So, you finally decided to do an interview, record some audio, and now you're stuck waiting for transcription. Yeah, that sucks—I know it is a pain in the a**. But fear not! Yan (:insert_warrior_cat_imoji_here) created this transcriber tool to save you from hours of suffering.
The basic idea? Just throw Whisper at it and let it do the work.
To keep things clean (and prevent your existing Python setup from turning into a dumpster fire), we’re using a virtual environment.

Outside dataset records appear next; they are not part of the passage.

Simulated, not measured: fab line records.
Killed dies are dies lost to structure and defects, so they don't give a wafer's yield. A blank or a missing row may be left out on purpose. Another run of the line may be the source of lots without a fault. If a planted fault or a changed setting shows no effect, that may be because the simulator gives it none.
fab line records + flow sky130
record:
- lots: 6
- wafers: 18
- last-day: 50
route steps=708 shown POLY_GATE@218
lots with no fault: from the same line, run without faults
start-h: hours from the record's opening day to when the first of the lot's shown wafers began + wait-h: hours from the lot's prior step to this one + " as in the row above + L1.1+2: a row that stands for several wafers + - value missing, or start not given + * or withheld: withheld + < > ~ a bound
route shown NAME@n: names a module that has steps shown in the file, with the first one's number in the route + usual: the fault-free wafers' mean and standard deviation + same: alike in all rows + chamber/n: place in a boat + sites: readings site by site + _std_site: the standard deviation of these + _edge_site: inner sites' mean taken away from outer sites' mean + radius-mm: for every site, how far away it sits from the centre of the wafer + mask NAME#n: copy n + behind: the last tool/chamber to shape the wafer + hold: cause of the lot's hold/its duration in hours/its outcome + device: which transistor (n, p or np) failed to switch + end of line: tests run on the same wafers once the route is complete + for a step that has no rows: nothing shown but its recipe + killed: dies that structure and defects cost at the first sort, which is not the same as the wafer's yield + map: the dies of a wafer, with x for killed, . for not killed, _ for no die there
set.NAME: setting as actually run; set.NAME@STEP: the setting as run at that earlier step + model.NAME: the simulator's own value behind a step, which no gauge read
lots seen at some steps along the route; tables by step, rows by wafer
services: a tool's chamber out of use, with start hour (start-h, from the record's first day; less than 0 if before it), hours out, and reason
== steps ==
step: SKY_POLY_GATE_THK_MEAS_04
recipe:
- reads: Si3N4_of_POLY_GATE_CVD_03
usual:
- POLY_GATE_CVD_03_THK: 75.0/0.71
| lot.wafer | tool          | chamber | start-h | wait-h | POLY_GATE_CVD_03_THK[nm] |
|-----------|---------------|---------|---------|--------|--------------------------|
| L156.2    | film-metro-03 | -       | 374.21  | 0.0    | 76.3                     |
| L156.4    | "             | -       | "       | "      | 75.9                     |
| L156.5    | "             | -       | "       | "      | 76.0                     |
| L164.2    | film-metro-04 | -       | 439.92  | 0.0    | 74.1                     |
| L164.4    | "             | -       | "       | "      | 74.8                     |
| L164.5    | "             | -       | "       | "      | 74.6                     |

If it’s your first time here, set up the virtual environment and install the dependencies:
python3 -m venv transcriber
Windows:
transcriber\Scripts\activate
MacOS/Linux:
source transcriber/bin/activate
pip3 install -r requirements.txt
Boom! You’re good to go.
Here’s the master plan:
- If your audio file is larger than 25MB, we chop it into chunks (because Whisper doesn’t do big bites).
- The 100_split_audio.py script slices it up and saves the pieces in a
/temp
folder. - Then, 200_transcription_audio.py picks up the chunks, transcribes them one by one,
- Then, 300_merge_chunks.py merges everything into a clean transcript.
/your-project-folder
├── .env
├── 100_split_audio.py # Step 1: Slicing up the audio
├── 200_transcription_audio.py # Step 2: Transcribing
├── 300_merge_chunks.py # Step 3: Merging
├── temp/ # Temporary folder for audio chunks
│ ├── audio1_chunk1.m4a
│ ├── audio1_chunk2.m4a
│ ├── audio2_chunk1.m4a
│ ├── ...
├── transcripts/ # Final transcriptions
│ ├── audio1_gpt.txt
│ ├── audio2_gpt.txt
│ ├── ...
├── Audio/ # Dump your audio files here
│ ├── interview1.m4a
│ ├── interview2.m4a
│ ├── ...
Step 0: Create a .env file and save the API key here in following format. Never upload the .env file to github
OPENAI_API_KEY= <KEY_HERE>
replace any content in checkpoint.json to
{"processed_files": []}
in the very first run
Step 1: Run 100_split_audio.py
to cut audio files into ≤25MB chunks.
python3 100_split_audio.py
Step 2: Run 200_transcription_audio.py
to transcribe the each chunk and save to /temp folder.
python3 200_transcription_audio.py
If the code encounters an exception, don't worry—temp files will be created as a backup, and the last checkpoint will be saved. This means you won't need to transcribe the entire audio file again. The script keeps track of the last successfully processed chunk and will restart from there.
Simply rerun the transcribe_audio.py
script in case of a failure. Make sure that you do not delete the checkpoint.json
file.
Step 3: Run 300_merge_chunks.py
to merge the chunks into a single transcript and fix timestamps.
python3 300_merge_chunks.py
Step 4: Run 400_save_to_docx.py
to export the manually checked (double checked) transcript file to docx. So you can use it for thematic analysis (Sorry!! No scripts to this shitty step!!! Do it yourself)
python3 400_save_to_docx.py
Step 5: Send some cat gifs to Yan as a token of appreciation.